Some of my best friends on earth are Igbos. I cannot count them on my fingers and toes. They number more. They are a lovable people. They are industrious. They work like ants. They work round the clock. Each ant trains the other ant from birth, from infancy.

Apprenticeship is a golden rule of thumb amongst the Igbos. You must understudy your senior and seek to surpass them in buying and selling. Every Igbo man knows that there is an anthill to build in the savannah, and every ant works tirelessly towards that idyll.

The Igbos see life as a chess board upon which they must take the best step from the onset of the game. Every pawn and every lord, right up to the king and queen, know they exist because they must build the anthill they found their fathers building.

I could jolly well pass for an Igbo man, and I have often been mistaken for one at Onitsha market, to say nothing of Ariaria market. Take it from me. I have been fascinated by Igbo culture and language from the day I read Eze Goes To School and Things Fall Apart.

You don’t have to ask me before I tell you that Chinua Achebe’s sense of plotting is masterful, and I have every reason to make that point crystal clear every time I read a book written by Achebe, perhaps Nigeria’s most gifted prose stylist. I shudder to think that he is of blessed memory. His voice, his raw opinion on the state of the Nigerian nation, cannot be heard any more.

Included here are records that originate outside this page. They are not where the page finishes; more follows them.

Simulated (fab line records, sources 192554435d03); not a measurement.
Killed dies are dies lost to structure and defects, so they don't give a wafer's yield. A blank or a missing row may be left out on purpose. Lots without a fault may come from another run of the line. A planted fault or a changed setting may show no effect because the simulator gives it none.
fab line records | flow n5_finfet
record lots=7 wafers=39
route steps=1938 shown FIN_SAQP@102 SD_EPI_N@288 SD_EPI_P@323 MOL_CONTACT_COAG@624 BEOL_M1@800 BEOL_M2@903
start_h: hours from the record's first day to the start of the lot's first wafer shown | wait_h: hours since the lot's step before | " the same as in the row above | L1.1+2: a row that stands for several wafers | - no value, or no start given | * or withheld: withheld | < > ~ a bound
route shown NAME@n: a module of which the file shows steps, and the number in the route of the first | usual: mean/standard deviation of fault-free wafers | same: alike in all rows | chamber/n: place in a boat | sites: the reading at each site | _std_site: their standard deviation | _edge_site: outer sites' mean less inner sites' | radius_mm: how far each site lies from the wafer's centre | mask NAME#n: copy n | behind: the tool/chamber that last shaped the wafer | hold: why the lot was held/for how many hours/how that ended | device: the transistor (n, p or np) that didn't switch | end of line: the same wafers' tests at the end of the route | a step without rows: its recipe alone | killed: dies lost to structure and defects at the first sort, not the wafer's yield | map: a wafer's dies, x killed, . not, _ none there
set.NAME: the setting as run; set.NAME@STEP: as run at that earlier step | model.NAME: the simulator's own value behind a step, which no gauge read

Whoever reads Things Fall Apart is more than likely to be affected by the story in a personal way. I still feel goose pimples on my skin when I think of Ikemefuna. I was virtually there, in the pages of the book, when Okonkwo hacked him to death along a narrow path in the forest.

Go and read the story again. Not many readers can feel at home, on the other hand, with the turgid prose of Wole Soyinka. Achebe’s contemporary. Feel free to quote me on this. It is unfortunate that Chinua Achebe did not win the Nobel Prize for Literature in his lifetime.


So now you know why I love the Igbos. I have additional respect for Achebe on account of the simple reason that he had the presence of mind to start the Association of Nigerian Authors, the first body of writers in Nigeria. That was in 1981, a year after I passed out of Nembe National Grammar School. I was not even aware of the milestone event at that time, ensconced as I was in my father’s house.

That is a legacy that remains abiding, and I share in that legacy. I have the privilege of being the one writer who followed the example of Chinua Achebe in the brand new state of Bayelsa. I count as the pioneer chairman of the Association of Nigerian Authors, Glory Land chapter.
So, you see, I love the Igbos. My favourite Igbo phrase, the expression I look out for when the news is translated on television is this: “...odina ndoro ndoro ochichi.” Don’t ask me what it means. I took note of it from the days when Chief Jim Nwobodo was Governor of Anambra State.

I will go so far as to say that I count as a Nigerian poet today because I assimilated the poetry of Pol Ndu and Christopher Okigbo. As we speak, I am undertaking a special book project on the poetry of Okigbo entitled “Tiger Mask & Nude Spear.”

Let’s just put it point blank. The Igbos know how to sell themselves. Every Igbo man with a shop to his name has a selling point. Feel free to quote me on that as well. I grew up as a boy in Igboland, before the war, when my father was a classroom teacher at Basden Memorial College, Isulo, somewhere in present-day Anambra State. My immediate younger brother, Fakuma, was born in Isulo. My father was a teacher in Onitsha when the war broke out.

My mother sang Igbo songs in my ear, in church and at home when we baked bread together. I still love the music of Steve Crown, Samsung, Buchi, Joe Praise and Chioma Jesus. I even studied the Igbo language as an optional course for one whole semester at the University of Port Harcourt, and Professor Kay Williamson was frank enough to score my efforts with a B plus.

But that’s as far as it goes. My territory is mine. My space belongs to me. As peoples of the Niger Delta, our boundaries are clear-cut, carefully delineated by language, history and sundry cultural practices. So far, we have lived well together as neighbours, we and the Igbos. Why should anyone wake up one morning and insist on making me subservient to a dream I do not share?

Do you get my drift, Your Excellency? It seems I did not make myself clear in my last epistle to you. I said nothing about the Niger Delta Republic. I did not mention the new country that shall be ours, if indeed Nigeria were to disintegrate into pocket nations with pocket flags of their own.

For the third time, quote me on this. I am saying that Biafra should feel free to declare their own president, and the Niger Delta Republic should equally feel free to name our own president, if it comes to that. The two countries shall remain good neighbours, and the twain shall know their boundaries.

The Niger Delta States run along the coastline. The landlocked Igbo-speaking states cannot go that far. Their boundaries are set and well defined, and they will do well not to breach them. Somebody please pull the ears of Nnamdi Kanu. Let the kite perch, and let the egret perch too. He who says no to the other, let his wings break. Ask Chinua Achebe.